The industrial partners in MMTECH chose a number of case study parts where the use of gamma titanium aluminides would lead to significant weight savings or performance improvements. Comparing the manufacture of the case-studies with the state-of-the-art allows MMTECH technologies to be assessed from a technical, financial and environmental point of view. The material properties, performance specifications and geometrical tolerances for the parts were analysed and used to define the test component geometries. The alloy formulation for the powders developed by MBN was determined based on this analysis, aiming for enhanced workability, creep strength and resistance to oxidisation at high temperatures.
The case study part chosen by AML is a generic turbine blade, such as those found in aircraft engines. Blades for the high-pressure compressor are typically made from nickel alloys. Gamma titanium aluminides are lighter than nickel, so could usefully replace this material without loss of performance. A simplified, generic blade was made in the project to validate the different technologies. Validation was through destructive assessment of sub-surface metallurgical condition. Adaptive machining was used to find the best-fit on the stock parts then adaptive finish machining was employed. There was an 11% reduction in cycle time, a 40% reduction in surface roughness and a 44% improvement in sub-surface quality.
EFESTO is developing components for a range extender unit for electric aircraft. Again, manufacturing parts of this component from gamma titanium aluminide would offer significant weight savings and the ability to use additive manufacturing will lead to an improved design and performance. Within the project, an turbo-impeller was machined and tested. Compared to the original part, there was a weight reduction of 48% and reduced vibration during operation. Overall, there was a reduction in manufacturing steps and manufacturing time.

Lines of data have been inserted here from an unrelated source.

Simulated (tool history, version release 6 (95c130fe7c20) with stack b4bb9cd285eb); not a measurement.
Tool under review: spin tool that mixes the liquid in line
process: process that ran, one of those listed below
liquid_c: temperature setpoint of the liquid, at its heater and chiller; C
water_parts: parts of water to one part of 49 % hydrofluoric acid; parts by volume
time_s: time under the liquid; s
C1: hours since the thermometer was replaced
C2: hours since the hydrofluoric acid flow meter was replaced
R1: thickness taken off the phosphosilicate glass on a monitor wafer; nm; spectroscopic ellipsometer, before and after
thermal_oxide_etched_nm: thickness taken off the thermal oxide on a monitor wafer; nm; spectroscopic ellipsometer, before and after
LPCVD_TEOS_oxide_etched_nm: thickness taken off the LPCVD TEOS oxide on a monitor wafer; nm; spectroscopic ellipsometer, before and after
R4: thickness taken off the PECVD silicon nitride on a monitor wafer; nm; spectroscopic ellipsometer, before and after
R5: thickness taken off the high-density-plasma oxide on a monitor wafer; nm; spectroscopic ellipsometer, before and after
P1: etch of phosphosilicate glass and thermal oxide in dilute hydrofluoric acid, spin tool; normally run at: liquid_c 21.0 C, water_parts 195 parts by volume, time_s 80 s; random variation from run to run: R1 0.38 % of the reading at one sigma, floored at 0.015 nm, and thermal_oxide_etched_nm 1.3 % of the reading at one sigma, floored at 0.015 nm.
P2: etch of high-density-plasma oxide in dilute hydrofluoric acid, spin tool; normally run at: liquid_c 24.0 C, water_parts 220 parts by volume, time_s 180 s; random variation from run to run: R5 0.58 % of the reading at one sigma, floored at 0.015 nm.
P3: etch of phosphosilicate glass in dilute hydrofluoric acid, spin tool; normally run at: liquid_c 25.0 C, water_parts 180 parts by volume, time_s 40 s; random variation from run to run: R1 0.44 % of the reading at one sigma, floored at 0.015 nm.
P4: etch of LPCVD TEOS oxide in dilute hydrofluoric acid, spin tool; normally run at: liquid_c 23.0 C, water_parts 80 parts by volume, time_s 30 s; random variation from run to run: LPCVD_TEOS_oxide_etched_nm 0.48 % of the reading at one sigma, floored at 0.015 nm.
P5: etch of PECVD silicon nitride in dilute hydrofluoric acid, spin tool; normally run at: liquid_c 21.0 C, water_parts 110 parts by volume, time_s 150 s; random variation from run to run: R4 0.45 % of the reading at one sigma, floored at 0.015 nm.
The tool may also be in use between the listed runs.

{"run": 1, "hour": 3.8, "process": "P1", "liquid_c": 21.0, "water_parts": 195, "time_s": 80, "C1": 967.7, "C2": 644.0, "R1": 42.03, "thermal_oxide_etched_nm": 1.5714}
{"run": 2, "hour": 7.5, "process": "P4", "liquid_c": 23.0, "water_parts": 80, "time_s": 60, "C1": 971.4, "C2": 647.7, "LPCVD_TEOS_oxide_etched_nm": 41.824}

DIGRO's case study part is an exhaust manifold flange, which is currently made from stainless steel and so has limited dynamic performance. The flange was separted into smaller subparts to manage the thermal distortion. The smaller flanges were made using the laser-cutting machine developed by PRIMA. A second version was machined for comparison, and a desk-top study was carried out to determine the business case for using addtive manufacture (AM) for such a part. When compared to the state of the art, AM reduced the production time by 85%, and laser-cutting reduced it by 64%. AM would also reduce production costs by 89%, similar to the 82% reduction seen from laser cutting. The different parts were tested on a lab car at extremes of temperature and pressure. The parts were stable up to 1,280 degrees.